As You Like It by William Shakespeare Points to Ponder

As You Like It by William Shakespeare Menu

Court vs. Country – The Pastoral:

As You Like It reflects many literary and philosophical themes of Shakespeare’s time. One of the most deep-rooted of these themes is the contrast between the court and the forest, or, more generally, between city and country life. Since most of the poets and writers of Shakespeare’s day lived in the court, or at least near it in the bustling city of London, they spent a lot of time pondering the many dangers and hypocrisies of court life, and puzzling over whether human beings were really better off in a simpler, natural environment. (This attitude makes sense if we remember that the court environment of Shakespeare’s day had been established by Queen Elizabeth’s father, Henry VIII – who was well-known for whimsically beheading his wives and anyone else who displeased him. Naturally, most courtiers spent their lives feeling, so to speak, a little edgy.)
This preoccupation led to a literary form called the “pastoral,” which Renaissance English writers based on a classical tradition of Greek and Latin writings, particularly the Eclogues of the great Roman poet Virgil. In pastoral writings, sophisticated characters are placed into an idealistic, simplified, “natural” world, and the characters of shepherds and farmers are used to comment on life in general and the follies of court and city life in particular. (The argument between Corin and Touchstone in Scene 3.1 is a good example of the ongoing Renaissance arguments about whether court or country life was preferable.) As in many of Shakespeare’s comedies, the main characters escape the world of the court for a time into a sort of fairyland where they can find their true natures and work out their problems. In As You Like It, this idyllic spot is the forest of Arden, a perfect or “Arcadian” place in which the weather is always good and life is as easy as it was for the legendary Robin Hood. Here, the characters are freed from the burdens of power and of identity, and can remake themselves and their relationships as they please, surrounded by the “simple” shepherds and shepherdesses who make the forest their home.

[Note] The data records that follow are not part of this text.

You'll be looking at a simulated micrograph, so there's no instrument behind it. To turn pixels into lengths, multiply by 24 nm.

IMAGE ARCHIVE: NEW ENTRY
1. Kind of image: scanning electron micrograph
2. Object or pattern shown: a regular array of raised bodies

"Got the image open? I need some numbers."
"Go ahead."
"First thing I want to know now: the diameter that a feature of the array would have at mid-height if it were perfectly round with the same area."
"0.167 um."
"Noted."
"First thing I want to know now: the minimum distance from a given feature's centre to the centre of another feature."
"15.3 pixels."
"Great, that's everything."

Clowns, Fools, and Truth-Tellers:

In the Renaissance, the figure of the “clown” or “fool” was an important and paradoxical one. For a playwright like Shakespeare, the “clown” could be the character in his plays who made silly puns, did cartwheels across the stage, and made the uneducated people in the audience laugh even when other characters’ sophisticated wordplay went over their heads. (In this respect, Touchstone, Audrey and even Corin might be considered “clowns” in As You Like It.) For kings and noblemen, however, a court “clown” was not only someone who was paid to wear a colorful costume and do headstands, but also the one person who had the freedom to say whatever he wanted to the powerful people who employed him. (When Jacques asks Duke Senior, in Scene 2.7, to give him the freedom “to speak my mind,” he’s asking for the customary prerogative of a court fool.) The importance of allowing one person to speak the absolute truth – even if it meant discussing out loud the hypocrisy or immorality of a great nobleman – was very significant in the environment of a Renaissance court, where speaking a wrong word could ordinarily get a courtier beheaded.
Shakespeare seems to have been fascinated with clowns, and they feature notably in some of his most interesting plays – including Feste the clown in Twelfth Night, the nameless Clown of King Lear, and even the long-deceased Yorick in Hamlet. As You Like It is unusual because it contains more than one “clown” character. Touchstone and Jacques define two very different types of “court” fool – Touchstone using incessant wordplay and good cheer to distract attention from his own keen intelligence, Jacques bitterly and articulately commenting on the dreariness and folly of everything and everyone around him. As Jacques demonstrates, the “licensed fool” can serve a valuable purpose in telling truths that no one else wants to say out loud; as he also shows us, Shakespeare recognized that sadness and alienation can give the joy of comedy more emotional weight, and that there may be bitterness even in the heart of a clown.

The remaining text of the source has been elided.